Thursday, September 16, 2004

Kontroll


What is surely the 'Clerks' of this years festival. Kontroll comes out of nowhere. It opens with a man reading a statement to the effect of: The following film is fiction. This is in no way a reflection on how the Budapest subway system operates. Any incidents are unrealated symbols of the directors story.
What follows is a movie that is a look into the world of the denizens of the Budapest underground. The characters that ride the midnight trains and the Kontroll officers which check to make sure they have a ticket (Budapest transit works on the honor system of buying a ticket to board the trains without gates).
The officers are a motely collection that without the arm-bands they wear, you couldn't tell them from the late-night customers. They are anti-social oddballs which try to enforce order in a chaotic environment where it seems that nobody actually pays for transit.

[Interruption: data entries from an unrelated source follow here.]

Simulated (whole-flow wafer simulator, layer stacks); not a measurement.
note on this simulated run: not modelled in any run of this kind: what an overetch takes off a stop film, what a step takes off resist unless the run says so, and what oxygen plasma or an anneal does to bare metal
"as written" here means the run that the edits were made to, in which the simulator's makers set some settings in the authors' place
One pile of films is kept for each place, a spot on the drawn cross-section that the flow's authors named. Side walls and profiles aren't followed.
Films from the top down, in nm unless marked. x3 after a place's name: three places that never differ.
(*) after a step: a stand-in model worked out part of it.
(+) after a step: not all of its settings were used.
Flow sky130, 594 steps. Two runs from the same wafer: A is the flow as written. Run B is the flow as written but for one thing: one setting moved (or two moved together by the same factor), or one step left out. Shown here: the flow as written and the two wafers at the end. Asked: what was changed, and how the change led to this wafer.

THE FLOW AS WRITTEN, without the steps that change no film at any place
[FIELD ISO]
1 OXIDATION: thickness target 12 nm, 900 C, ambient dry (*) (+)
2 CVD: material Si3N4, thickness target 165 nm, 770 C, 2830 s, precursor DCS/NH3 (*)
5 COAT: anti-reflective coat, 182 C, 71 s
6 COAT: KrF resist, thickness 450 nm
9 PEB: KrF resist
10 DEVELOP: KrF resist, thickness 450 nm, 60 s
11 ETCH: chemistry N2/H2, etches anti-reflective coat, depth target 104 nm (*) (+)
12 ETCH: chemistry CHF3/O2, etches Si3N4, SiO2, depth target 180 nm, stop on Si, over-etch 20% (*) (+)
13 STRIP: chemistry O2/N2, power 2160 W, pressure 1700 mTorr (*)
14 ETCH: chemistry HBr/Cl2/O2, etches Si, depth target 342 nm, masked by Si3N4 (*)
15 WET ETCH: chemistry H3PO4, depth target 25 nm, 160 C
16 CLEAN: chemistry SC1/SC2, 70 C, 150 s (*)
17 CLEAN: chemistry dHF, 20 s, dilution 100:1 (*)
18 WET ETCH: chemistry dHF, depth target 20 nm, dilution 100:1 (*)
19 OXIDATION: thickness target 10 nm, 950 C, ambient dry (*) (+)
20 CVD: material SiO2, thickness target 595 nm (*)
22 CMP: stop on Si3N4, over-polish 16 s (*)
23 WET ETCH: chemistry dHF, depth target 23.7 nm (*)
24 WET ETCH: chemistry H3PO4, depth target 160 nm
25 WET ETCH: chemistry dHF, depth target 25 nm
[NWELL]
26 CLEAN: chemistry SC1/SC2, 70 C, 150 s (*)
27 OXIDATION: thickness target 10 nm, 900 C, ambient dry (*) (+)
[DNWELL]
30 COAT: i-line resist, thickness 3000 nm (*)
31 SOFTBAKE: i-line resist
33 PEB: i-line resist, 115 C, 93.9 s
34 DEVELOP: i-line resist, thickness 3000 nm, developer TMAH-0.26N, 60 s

There is a book by Malcom Gladwell called the Tipping Point. One of the chapters in that book talks about the high murder rates in the New York Subway system in the late 1980s. The head of transit and chief of police cleaned up the problem by blitzing the subway system. But not in the way you would think. Instead they spent all their efforts painting over the graffitti and busting fare jumpers. This worked, and crime rates fell through the floor. Why did this work? Because in an environment of chaos, broken windows, graffitti and where nobody pays, people lose the perception of control and order and anarchy ensues. This feeling (and it is addressed in the movie) is one of the many layers of Kontroll.
There is a love-story component, a mystery-thriller involving subway jumpers and small character moments for each of the five enforcers. The joy in the movie is the immersive envorimnent of the underground which is carried off note-perfect. An unusal pace and fantastic cinematography (comeing to a peak with an full-on Rave on one of the platforms) is invigorating. Another one of the best of this years festival.